"Only after I made sure the last Tokyo-bound train had left did I say his name for the very first time."
I Thought He Hadn’t Arrived Yet
Beside the studio, at the convenience store, 1:47 a.m.
I left the bento untouched and rolled the name Seojin across my tongue three times.
My breath fogged the plastic handle.
That night the company club dinner had ended; to save cab fare I waited for the last train, then suddenly deleted the message: Are you there?
The screen went black the moment I erased it, and his name poured into my mouth like black sand.
Seojin-ah.
It hovered behind my lips before I swallowed.
At the same instant, I felt I was slipping an invitation under the door of someone not yet inside my room.
Why the Dark Psychology Breathes
People rape their lovers before the affair ever begins.
In thought we undress, kiss, even steal the tears first.
Meanwhile the other, knowing nothing, keeps being “violated” inside us.
This is no mere fantasy.
The eve-of-love night is like a new town where illegal extensions rise overnight.
Once a name is uttered, it erects a phantom bed in the next room and keeps growing there.

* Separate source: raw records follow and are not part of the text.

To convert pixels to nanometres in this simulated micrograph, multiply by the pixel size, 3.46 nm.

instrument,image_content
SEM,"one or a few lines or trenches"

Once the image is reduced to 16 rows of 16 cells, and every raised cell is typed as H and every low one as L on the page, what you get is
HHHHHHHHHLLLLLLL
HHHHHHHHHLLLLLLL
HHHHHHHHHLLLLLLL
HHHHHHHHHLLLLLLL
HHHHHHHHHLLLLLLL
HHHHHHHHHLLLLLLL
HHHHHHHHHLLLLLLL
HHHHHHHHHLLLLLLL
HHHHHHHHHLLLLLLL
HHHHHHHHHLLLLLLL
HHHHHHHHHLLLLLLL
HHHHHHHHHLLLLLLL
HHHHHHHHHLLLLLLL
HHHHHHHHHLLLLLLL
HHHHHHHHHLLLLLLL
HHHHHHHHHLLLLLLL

Maybe now he likes me a little?
Or is he still wrecked over his ex?
Each question swells to the size of a sigh, then seeps through the wall.
No Footprints in Her House Yet — But
Mijin, 29, marketer
Friday dawn, Mijin set two phone alarms.
If she wakes at 7:30, lunch with Seojin is entirely imaginable.
He always claims the terrace table at the café across from the office.
Mijin met tomorrow’s version of herself already seated there: two iced Americanos, one weak, one strong.
Seojin doesn’t yet know she takes it strong, but Mijin already pretended to know.
That night she left the refrigerator open for forty minutes and listened to Seojin’s voice — a voice she had never heard yet somehow knew too precisely, so precisely it frightened her.
When the wall clock’s second hand struck twelve, she realized:
I haven’t started dating him; I’ve cast myself as his watcher.
A Contract Signed in the Shadows of the Transfer
Do-hyun, 31, game planner
Do-hyun exploited every one of the 3 minutes 27 seconds it took to change from Line 2 to Line 9.
While the platform slid beneath him he simulated how he would brush the back of Jian’s hand — once, exactly 0.7 seconds, a fingertip gliding down the ridge of her hand then lifting; she would laugh.
And then what about me?
He opened the voice-memo app and mimicked the laugh he imagined, saving it as: 230414_Jian_Laugh_1117.wav.
That night, though nothing had happened with Jian, he played the file fourteen times.
On the fifteenth he lowered the volume.
This is trespassing.
In his mind he had already slept with her, betrayed her, made her cry.
After tasting every outcome in advance, he couldn’t compose a single text.
No point serving a meal I’ve already devoured.
From that day forward he avoided Jian.
Why We Still Haven’t Held Hands
Psychologists call the condition anticipatory relationship.
The brain produces a finished screenshot and rejects real life’s low resolution.
So it takes a month to hold a hand — or we never do.
Inside my head he has already wounded me, come back, wept; I have wiped his tears and forgiven him.
Thus the first disappears from reality.
We’ve been dating since yesterday.
Our first kiss is in fact the twenty-third.
You Thought You Hadn’t Caught Fire Yet
After tonight, Seojin, Jian, or the name you just summoned may appear in a single line of text.
You will not be surprised.
Because you left the door wide open until he arrived.
You called his name even at this very moment.
So do you know what hurts more than the fact he hasn’t come?
The name you called never called you back.
Say it once more, then.
Under your breath, deep in your mouth, like a delicious sin stashed between bunk-bed mattresses.
If still no answer, you’ll be late again tomorrow, busy imagining him.